Finance Adviser Dr Salehuddin Ahmed placing national budget for FYâ25-26 on June 2, 2025
Dhaka : The Ministry of Civil Aviation and Tourism has been allocated with BDT 2,455 crore budget for the fiscal year 2025-2026, announced on June 2, marking a significant decrease-almost half-from the revised allocation of BDT 4,878 crore in FY-2024-25. The leaner FY-2025-2026 allocation reflects a strategic shift to prioritize deep-impact projects over broader operational spending by the government. However, industry stakeholders worry the lower budget for the coming fiscal will severely impact the already underdeveloped sector, as it is not enough to pull off the development initiatives the government itself promises.

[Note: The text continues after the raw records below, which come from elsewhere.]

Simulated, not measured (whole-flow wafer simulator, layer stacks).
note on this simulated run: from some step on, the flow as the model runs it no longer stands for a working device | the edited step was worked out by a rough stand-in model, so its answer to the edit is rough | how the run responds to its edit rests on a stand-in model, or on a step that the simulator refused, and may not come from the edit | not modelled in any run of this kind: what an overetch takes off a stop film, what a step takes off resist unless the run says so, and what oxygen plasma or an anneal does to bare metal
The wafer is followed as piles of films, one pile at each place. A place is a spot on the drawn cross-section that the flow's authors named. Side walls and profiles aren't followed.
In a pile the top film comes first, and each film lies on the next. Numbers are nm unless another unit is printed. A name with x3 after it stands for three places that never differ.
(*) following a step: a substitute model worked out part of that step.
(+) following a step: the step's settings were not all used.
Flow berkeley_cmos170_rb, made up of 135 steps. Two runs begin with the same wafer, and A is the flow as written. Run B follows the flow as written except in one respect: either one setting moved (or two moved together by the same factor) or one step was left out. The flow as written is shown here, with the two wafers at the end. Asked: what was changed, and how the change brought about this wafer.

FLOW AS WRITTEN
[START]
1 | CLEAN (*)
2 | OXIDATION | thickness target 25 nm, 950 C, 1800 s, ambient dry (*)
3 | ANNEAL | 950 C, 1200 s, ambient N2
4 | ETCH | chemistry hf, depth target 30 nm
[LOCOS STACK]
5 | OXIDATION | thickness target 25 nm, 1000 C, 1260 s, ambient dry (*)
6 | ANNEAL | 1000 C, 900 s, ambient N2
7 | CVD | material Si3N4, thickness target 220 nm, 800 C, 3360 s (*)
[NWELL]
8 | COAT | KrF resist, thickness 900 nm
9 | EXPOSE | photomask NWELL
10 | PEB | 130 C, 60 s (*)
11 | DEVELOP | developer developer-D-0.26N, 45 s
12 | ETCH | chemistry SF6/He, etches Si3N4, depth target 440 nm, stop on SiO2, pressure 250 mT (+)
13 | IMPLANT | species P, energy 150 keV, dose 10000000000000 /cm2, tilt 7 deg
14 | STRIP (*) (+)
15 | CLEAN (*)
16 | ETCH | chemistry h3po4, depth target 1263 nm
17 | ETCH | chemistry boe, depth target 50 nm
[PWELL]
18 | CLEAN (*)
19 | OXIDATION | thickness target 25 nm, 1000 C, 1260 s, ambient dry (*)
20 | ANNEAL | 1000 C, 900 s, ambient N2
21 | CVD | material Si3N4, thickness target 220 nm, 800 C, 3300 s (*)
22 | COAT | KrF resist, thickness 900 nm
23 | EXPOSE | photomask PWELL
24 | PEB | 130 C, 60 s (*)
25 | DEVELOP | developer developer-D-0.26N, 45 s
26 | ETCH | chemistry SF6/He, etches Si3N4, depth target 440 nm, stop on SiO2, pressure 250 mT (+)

Of the total budget allocation for the coming fiscal year, BDT 2,401 crore has been allocated for ADP (development) and BDT 54 crore for operational expenses. Compared to the revised FY-2024-25 allocation of BDT 4,878 crore, this marks a significant decrease, though the earlier original FY-2024-25 budget was even higher at BDT 5,695 crore. Hence, industry stakeholders worry the final budget allocation for civil aviation and tourism could be even lower than the currently proposed one.
What this budget means for aviation
Airlines operating in the country will be enjoying some fuel and leasing incentives from now onwards. For instance, customs duty on jet fuel and aviation spirits have been cut to 3-10 percent, while VAT has been waived on aircraft lease rent. These measures aim to lower ticket prices and bolster both national and private carriers.
Furthermore, the government promises to focus on developing the aviation infrastructure of the country. For instance, funds are flowing into runway widenings, terminal expansions, and cargo operations at key airports like Dhaka, Cox's Bazar, Sylhet, and Chattogram, plus rollout of modern security systems. These build on prior investments such as Dhaka Airport's new Terminal Three and Cox's Bazar Airport's runway extension.
However, Kamrul Islam, General Manager-Public Relations, US-Bangla Airlines, talking to The Bangladesh Monitor, stressed that the lower budget of the coming fiscal will be insufficient to implement these large-scale development plans of the government.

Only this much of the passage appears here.